Posted on 11/25/2012 2:35:18 PM PST by blam
KRUGMAN: This Is The Chart That Debunks What Everyone Says About The National Debt
Joe Weisenthal
Nov. 25, 2012, 11:05 AM
Paul Krugman posts a simple chart that makes a profound point.
It compares the yield on UK debt vs. US debt.
What should stand out for you, instantly, is that the two countries borrow at virtually identical rates, and have for years.
What this should show to people is that much of the popular stories that people tell about sovereign debt is a myth.
Countries that borrow in their own currencies and can "print" at will don't have default risk, so their borrowing costs are an expression of expectations of future interest rates and growth. The US has been notably profligate since the crisis. The UK (under Cameron) has been prematurely austere. The upshot: it hasn't mattered much on the yield front.
The fact that the UK borrows so cheaply also undermines the idea that somehow the US' reserve currency status is a big game changer it's not.
If you want to get cute, you can throw in German, Japanese, and Australian rates, too, all of which have moved similarly, and all of which have pursued different monetary/fiscal approaches.
Trying to tell a good story about why this or that country has low borrowing costs tends to become difficult.
That being said... as Krugman acknowledges, each of these countries has seen interesting currency fluctuations, the more realistic avenue for global markets to express their "vote" on a country's policy.
(Excerpt) Read more at businessinsider.com ...

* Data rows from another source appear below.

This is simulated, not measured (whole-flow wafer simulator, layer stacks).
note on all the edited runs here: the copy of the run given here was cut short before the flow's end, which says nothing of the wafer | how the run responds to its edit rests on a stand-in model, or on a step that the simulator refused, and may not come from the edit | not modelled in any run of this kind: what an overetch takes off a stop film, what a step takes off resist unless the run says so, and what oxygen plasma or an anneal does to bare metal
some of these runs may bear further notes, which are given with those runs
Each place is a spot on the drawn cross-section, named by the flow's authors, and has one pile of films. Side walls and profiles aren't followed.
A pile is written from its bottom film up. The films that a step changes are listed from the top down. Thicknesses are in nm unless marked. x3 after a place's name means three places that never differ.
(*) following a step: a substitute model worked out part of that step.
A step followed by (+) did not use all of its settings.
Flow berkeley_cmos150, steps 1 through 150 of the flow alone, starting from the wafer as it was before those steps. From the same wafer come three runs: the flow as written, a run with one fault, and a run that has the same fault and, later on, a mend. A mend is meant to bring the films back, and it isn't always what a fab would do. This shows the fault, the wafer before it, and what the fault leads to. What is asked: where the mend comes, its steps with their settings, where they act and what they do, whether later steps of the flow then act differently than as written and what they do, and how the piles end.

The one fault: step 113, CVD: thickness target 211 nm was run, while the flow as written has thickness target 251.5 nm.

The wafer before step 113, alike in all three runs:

This is the poorest economic logic I have seen in a long time. Getting paid with devalued currency is a default risk.
That excellent essay was written just after Keynes abandoned the Versailles conference in disgust. This was some years before Keynes went over to the dark side. The John Maynard Keynes of the 1930’s would never have said or written anything like that.
Can you explain this to me like I am an 8 year old? Confusing. :)
“I have a chart showing that men are taller than women. Do I get a Nobel Prize?”
Careful there...remember an imbecile p-resident got one just by elected 4 years ago. I’d settle for a Cracker Jack prize than a Nobel.
What is missing from this and virtually every single analysis of our finances is : China.
China sells us billions and billions (and billions) more than we sell China.
There are two reasons for that.
First off, back when we could have changed that, we were more concerned with getting access to China.
Now we have been given limited access, while China has full access to our markets. We have been sold a bill of goods, and a lot of people on our side are also to blame.
It is time to close our markets to sales more than are bought from American sources.
If a country wants to sell to America, let them jolly well buy from America equally.
Equally.
However if a country is only selling, then we should stop buying.
For real.
Krugman has a chart. I feel so much better
This doesn't mean, however, that those problems were fixed, it just means the can was kicked down the road a bit longer than doomers thought it could be. We still are accumulating debt and will within a decade or so be unable to make payments on it. This will cause another crisis.
Personally, my biggest lesson of the last few years is to never underestimate the inertia of the normalcy bias of the American people. This country is being held up by duct tape and an oblivious public that doesn't see it is out on a ledge.
My personal prediction is that the least painful choice going forward would be to default to the debt held by the federal reserve, renounce the charter of the federal reserve bank, and then the treasury will print money directly. The federal reserve doesn't have an army, and Obama can demonize anyone pretty well. It will be the least painful choice at the time the choice needs to be made.
Of course, having the treasury just print money at the rate we are spending will be the actual kick off of the strong inflation that will really hurt us. But nobody will have appeared to have made that choice, it will just be an "accident."
The fact most other countries behave similarly just postpones the day of reckoning. They see the specter of theirs and all national debt entering a marketplace without buyers. They are frightened when imagining a devastated U.S. economy, because feeding the insatiable desires of U.S. consumers has been a mainstay of their prosperity.
Remember that when the Bretton Woods agreement came apart in the early 70s, we began the time when the world operated without a precious metal standard. Only within the period of my working career has the world been adrift. Not only has this issue never been resolved, but it has never been addressed.
I imagine something like the final scene in The Good, The Bad, and The Ugly. The G-20 members stand in a circle with open graves behind them. Each contemplates how to successfully outdraw the other nineteen members and survive the resulting mayhem, which Lee Van Cleefs character did not. The only thing needed now is a typical expression of human frailty to commence the cascade to catastrophe.
Interesting point.
Lets just hope countries just don’t try to trade in other currencies or adopt new standards (B.R.I.C.S). Anyone heard of such instances.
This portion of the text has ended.